The diagonals of a parallelogram ABCD

Solution:

Given in a parallelogram $A B C D$, diagonals interect at $O$ and draw a line $P Q$, which intersects $A D$ and $B C$.

To prove $P Q$ divides the parallelogram $A B C D$ into two parts of equal area.

i.e. ar $(A B Q P)=\operatorname{ar}(C D P Q)$

Proof We know that, diagonals of a parallelogram bisect each other.

$\therefore \quad . O A=O C$ and $O B=O D$ ......(i)

In $\triangle A O B$ and $\triangle C O D$,

$O A=O C$

$O B=O D$ [from Eq. (i)]

and  $\angle A O B=\angle C O D$  [vertically opposite angles]

$\therefore$ $\triangle A O B \cong \triangle C O D$ [by SAS congruence rule]

Then, $\operatorname{ar}(\Delta A O B)=\operatorname{ar}(\Delta C O D)$ .....(ii)

[since, congruent figures have equal area]

Now, in $\triangle A O P$ and $\triangle C O Q$. 

$\angle P A O=\angle O C Q \quad$ [alternate interior angles]

$O A=O C \quad \quad$ [from Eq. (i)]

and $\quad \angle A O P=\angle C O Q \quad$ [vertically opposite angles]

$\therefore \quad \Delta A O P \cong \Delta C O Q \quad$ [by ASA congruence rule]

$\therefore \quad \operatorname{ar}(\Delta A O P)=\operatorname{ar}(\Delta C O Q)$ ... (iii)

[since, congruent fiqures have equal area]

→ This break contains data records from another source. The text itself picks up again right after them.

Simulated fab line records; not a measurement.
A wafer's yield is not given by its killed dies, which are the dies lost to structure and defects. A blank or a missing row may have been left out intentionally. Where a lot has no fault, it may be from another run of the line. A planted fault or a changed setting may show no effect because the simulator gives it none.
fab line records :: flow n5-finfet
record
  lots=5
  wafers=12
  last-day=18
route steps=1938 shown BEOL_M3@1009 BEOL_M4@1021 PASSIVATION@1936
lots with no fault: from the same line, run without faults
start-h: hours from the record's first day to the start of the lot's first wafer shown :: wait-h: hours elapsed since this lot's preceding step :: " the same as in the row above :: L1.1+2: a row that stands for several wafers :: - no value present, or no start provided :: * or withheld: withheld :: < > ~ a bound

Similarly, $\operatorname{ar}(\Delta P O D)=\operatorname{ar}(\triangle B O Q)$

Now, $\quad \operatorname{ar}(A B Q P)=\operatorname{ar}(\Delta C O Q)+\operatorname{ar}(\Delta C O D)+\operatorname{ar}(\triangle P O D)$

$=\operatorname{ar}(\Delta A O P)+\operatorname{ar}(\Delta A O B)+\operatorname{ar}(\Delta B O Q)$

[from Eqs. (ii), (iii) and (iv)]

$\Rightarrow \quad \operatorname{ar}(A B Q P)=\operatorname{ar}(C D P Q) \quad$ Hence proved.